I've been a parent to Callum for two and a half years now. In dog years, that would mean he's around 25. A 25-year-old dog that picked up a piece of chocolate he found in the sand under a slide yesterday and ate it. As each day comes and goes, the more firmly I believe that the baby and parenting books Y has read, some of which I reluctantly skimmed, are a complete and total waste of time.
Books about no-cry sleep solutions and organic baby food don't tell you that having a child will change your relationship with your partner, and in the precise ways in which you'll feel that shift. There were people in our life that felt compelled to forewarn us that having a baby would "change everything." I remember their doomsday delivery as I thought to myself. Not us. Maybe it changed everything for you, but it won't change everything for us. They had to know that the concept of "change everything" could not fully be absorbed or understood before the child was actually here, yet something deep inside of them still cried out to sound the alarm. Get in the shelter, grab the flashlights, and make sure you have enough clean water. The twister is coming.
At some point your Pangaea bliss will undoubtedly rift. It might be over a failed attempt to secure the floppy headed child inside a Moby wrap without a PhD from cirque du soliel or prior experience as an aerialist. It might also happen while trying to install a car seat in your rental at Hetrz when it's 98 degrees outside. The first chapter of my future parenting book, by the seat of my pantsuit, will address the most important topics and issues that even Dr Sears was too afraid to pen.

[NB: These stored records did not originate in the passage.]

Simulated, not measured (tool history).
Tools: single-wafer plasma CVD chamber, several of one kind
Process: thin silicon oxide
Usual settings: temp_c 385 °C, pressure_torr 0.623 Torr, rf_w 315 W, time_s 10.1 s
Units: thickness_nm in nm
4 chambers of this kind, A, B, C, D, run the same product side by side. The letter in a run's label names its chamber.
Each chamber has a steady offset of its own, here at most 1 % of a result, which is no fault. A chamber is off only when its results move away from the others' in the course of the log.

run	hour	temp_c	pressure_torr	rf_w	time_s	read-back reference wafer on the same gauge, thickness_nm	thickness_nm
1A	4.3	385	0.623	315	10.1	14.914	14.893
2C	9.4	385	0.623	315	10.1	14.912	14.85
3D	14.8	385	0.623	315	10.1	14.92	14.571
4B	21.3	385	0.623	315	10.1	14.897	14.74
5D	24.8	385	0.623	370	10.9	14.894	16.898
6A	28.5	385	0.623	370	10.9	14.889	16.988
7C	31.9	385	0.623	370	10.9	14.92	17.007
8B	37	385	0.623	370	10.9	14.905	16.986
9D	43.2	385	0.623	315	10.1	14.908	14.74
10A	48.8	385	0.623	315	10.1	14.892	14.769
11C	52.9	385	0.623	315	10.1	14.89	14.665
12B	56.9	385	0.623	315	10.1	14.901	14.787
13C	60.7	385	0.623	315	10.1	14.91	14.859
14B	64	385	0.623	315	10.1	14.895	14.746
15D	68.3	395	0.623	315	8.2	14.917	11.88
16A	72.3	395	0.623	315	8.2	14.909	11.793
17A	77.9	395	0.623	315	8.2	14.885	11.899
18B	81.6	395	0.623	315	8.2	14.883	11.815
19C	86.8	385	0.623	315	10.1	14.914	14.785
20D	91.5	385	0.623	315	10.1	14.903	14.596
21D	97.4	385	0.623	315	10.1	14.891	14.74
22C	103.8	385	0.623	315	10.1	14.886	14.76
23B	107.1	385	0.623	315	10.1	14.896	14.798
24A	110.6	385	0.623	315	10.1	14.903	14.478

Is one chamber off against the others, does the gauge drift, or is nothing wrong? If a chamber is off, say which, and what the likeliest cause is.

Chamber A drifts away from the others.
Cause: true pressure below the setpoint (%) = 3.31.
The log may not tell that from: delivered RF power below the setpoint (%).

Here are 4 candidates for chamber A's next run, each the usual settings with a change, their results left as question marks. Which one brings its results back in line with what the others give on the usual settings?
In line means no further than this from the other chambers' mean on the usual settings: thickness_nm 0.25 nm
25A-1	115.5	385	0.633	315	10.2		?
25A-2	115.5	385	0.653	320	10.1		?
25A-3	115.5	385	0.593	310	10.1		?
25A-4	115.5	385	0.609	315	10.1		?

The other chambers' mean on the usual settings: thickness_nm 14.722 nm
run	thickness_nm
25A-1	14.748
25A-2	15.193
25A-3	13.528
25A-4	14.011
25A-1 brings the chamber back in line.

Chapter 1: Don't even think about touching them.
My partner breast-fed our son. She was the Xena warrior princess of breast-feeding. Feeding covers quickly turned into extra blankets during diaper changes. Every restaurant in the city has seen at least one of her breasts. I suggested they name a brunch special after her at the Lowbrow called the Breakfast Boobrito, but was denied. She was able to whip em out of the trickiest non-nursing bras at a moment's notice. She'd even become an expert at contorting herself in the back seat to lean over and feed him in the car seat while I was driving. Watching my son on the boob one night during the second reading of I Am A Bunny, I noticed how much he was tweaking and pinching and torturing her other nipple. "God, that must hurt! Honey, honey. Could you please stop tweaking mommy's other nipple, that hurts mommy," I said. It doesn't matter, she said. "They're like pieces of old leather now. I can't feel a thing." Her boobs, a bountiful hillside where I was once free to roam, now cordoned off for the sole purpose of milking. To all the other non-bio moms out there, to the dads who sheepishly retreated to their man caves after being kicked off the mountain, I salute you.